Dataset Expansion using MimicGen#

Preparing your source demonstrations#

After collecting your demonstrations, run the following script to add subtask information to the dataset:

$ cd <PATH_TO_THIS_REPO>/mimiclabs/mimicgen
$ python scripts/prepare_src_dataset.py --dataset </PATH/TO/DATASET/....hdf5> \

This script defaults to using the MG_MimicLabs MimicGen interface for injecting object-centric information into the demo file, which is subsequently needed for the dataset generation. If you wish to use your own interface, make sure to import it in scripts/prepare_src_dataset.py and pass the interface name using the --env_interface flag.

Creating MimicGen configs and generation jobs#

The MimicGen data generation pipeline requires a set of configurations for each task created by the user as a BDDL. We provide scripts to generate these configs directly from task BDDLs, and subsequently launch data generation jobs. Below is an example:

$ cd <PATH_TO_THIS_REPO>/mimiclabs/mimicgen
$ python scripts/generate_configs_and_jobs.py \
    --task_suite_name <YOUR/TASK/SUITE> \
    --source_demos_dir <DIR/TO/SOURCE/DEMOS> \
    --generation_dir <DIR/TO/GENERATION/DEMOS> \
    --num_demos <NUM_DEMOS_PER_TASK>

Please see mimiclabs/mimicgen/scripts/generate_configs_and_jobs.py for additional config parameters that affect the config generation process.

The above script will generate config templates for MimicGen as JSON files under <PATH_TO_THIS_REPO>/mimiclabs/mimicgen/exps/<YOUR/TASK/SUITE>. It also exports a bash script for running all data generation jobs. You can run them in parallel using:

$ ./exps/<YOUR/TASK/SUITE>/jobs.sh

Each data data generation job runs mimiclabs/mimicgen/scripts/generate_dataset.py.
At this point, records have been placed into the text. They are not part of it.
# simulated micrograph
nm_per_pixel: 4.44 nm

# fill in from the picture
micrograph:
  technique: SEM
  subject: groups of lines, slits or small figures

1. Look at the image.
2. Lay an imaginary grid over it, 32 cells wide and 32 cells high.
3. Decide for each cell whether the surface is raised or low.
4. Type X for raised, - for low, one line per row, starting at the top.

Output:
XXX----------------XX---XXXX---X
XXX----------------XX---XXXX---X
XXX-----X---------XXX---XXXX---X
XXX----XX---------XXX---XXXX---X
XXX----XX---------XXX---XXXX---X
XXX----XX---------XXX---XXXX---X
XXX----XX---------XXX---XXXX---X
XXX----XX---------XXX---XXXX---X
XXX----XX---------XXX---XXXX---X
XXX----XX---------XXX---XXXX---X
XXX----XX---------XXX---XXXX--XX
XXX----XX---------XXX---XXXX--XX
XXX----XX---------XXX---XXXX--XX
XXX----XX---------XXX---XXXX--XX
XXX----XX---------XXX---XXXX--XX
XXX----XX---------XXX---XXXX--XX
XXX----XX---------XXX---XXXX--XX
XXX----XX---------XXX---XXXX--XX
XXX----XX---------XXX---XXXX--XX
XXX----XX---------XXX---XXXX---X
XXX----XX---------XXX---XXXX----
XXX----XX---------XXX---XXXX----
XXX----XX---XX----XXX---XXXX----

Re-using source demonstrations across a task suite#

To re-use source datasets for new BDDLs when using MimicGen, create a task_suite containing all the new BDDLs, then run:

$ cd <PATH_TO_THIS_REPO>/mimiclabs/mimicgen
$ python scripts/generate_configs_and_jobs.py \
    --task_suite_name <YOUR/TASK/SUITE> \
    --source_dataset_path <PATH/TO/REUSABLE/SOURCE/DEMOS> \
    --generation_dir <DIR/TO/GENERATION/DEMOS> \
    --num_demos <NUM_DEMOS_PER_TASK>

where you can provide the source demos that you want to re-use for all tasks in the suite, in the --source_dataset_path arg.